Does this have to do with how you perceive men and women? Does it have to do with how you perceive these various vocations? Is this feeling rooted in personal experience(s) and memories? Can you locate those in space and time?
It's important to challenge the ways we can't help but feel, because those are stumbling blocks when it comes to understanding what motivates other people--especially people who aren't like us. Our personal experience is always a fairly small slice of human life, and I'm concerned that you're projecting things you "can't help but feel" onto two of the largest populations.
I posted this elsewhere in the thread--I don't know if you saw it, but the Harris poll actually released some numbers not too long ago on the notion of prestige in various occupations: http://www.harrisinteractive.com/vault/Harris%20Poll%2085%20...
But still, even though it cuts against some of your assertions about what is and isn't prestigious--it's a poll. It's messy. Hidden within its aggregations are the differences between what parents (of both genders) think would be prestigious for their boys, and for their girls. It hides differences between what is seen as prestigious in different ethnic, religious and regional communities. The way you "can't help but feel", whether about the people picking these occupations or the occupations themselves, is located in the messy middle of your own experiences.
There are communities where the most prestigious thing a woman can do is be a stay-at-home mother. There are communities where any occupation that doesn't pay at least six figures is an embarrassment. There are communities where going into finance is like selling your soul. There are communities where you aren't a real man unless you get dirty for a living. There are communities where academics are exalted regardless of pay, and communities where they're disdained for class, religious and political reasons.

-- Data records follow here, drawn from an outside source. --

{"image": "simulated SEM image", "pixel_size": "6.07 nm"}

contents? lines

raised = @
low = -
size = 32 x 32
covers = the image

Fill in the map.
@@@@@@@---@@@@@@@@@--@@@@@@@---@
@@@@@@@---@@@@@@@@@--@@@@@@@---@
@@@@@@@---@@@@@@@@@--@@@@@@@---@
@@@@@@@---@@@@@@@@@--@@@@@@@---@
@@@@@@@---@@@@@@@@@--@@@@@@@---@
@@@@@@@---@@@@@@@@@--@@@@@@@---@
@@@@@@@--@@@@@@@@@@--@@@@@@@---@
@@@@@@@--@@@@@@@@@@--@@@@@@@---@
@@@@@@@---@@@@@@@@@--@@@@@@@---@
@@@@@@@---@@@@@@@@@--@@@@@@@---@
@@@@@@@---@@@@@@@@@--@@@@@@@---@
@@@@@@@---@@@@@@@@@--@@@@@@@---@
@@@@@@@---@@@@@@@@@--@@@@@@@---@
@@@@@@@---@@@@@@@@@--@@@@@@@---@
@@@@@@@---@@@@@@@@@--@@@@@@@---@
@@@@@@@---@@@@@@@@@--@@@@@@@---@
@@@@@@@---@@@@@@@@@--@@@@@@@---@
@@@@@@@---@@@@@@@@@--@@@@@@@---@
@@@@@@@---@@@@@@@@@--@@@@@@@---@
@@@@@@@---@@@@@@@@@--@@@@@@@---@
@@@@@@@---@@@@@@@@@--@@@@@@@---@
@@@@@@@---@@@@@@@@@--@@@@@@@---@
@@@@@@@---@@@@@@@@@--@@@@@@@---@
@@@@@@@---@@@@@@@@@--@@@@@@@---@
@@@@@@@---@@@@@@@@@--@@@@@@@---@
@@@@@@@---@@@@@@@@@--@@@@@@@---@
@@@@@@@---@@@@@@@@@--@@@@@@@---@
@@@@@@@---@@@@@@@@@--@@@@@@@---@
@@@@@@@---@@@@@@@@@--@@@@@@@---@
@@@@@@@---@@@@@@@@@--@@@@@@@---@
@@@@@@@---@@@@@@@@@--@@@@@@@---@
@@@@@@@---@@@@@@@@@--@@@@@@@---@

This is all to say: The NPR article doesn't feel that way at all to me. But the way I read it doesn't mean your perceptions of the relative prestige of occupations are "wrong". They're probably quite right, given your experiences. Be open to the likelihood that your experiences don't generalize to others. Be open to the likelihood that the decisions other people make are better understood through careful consideration of their experiences than your own.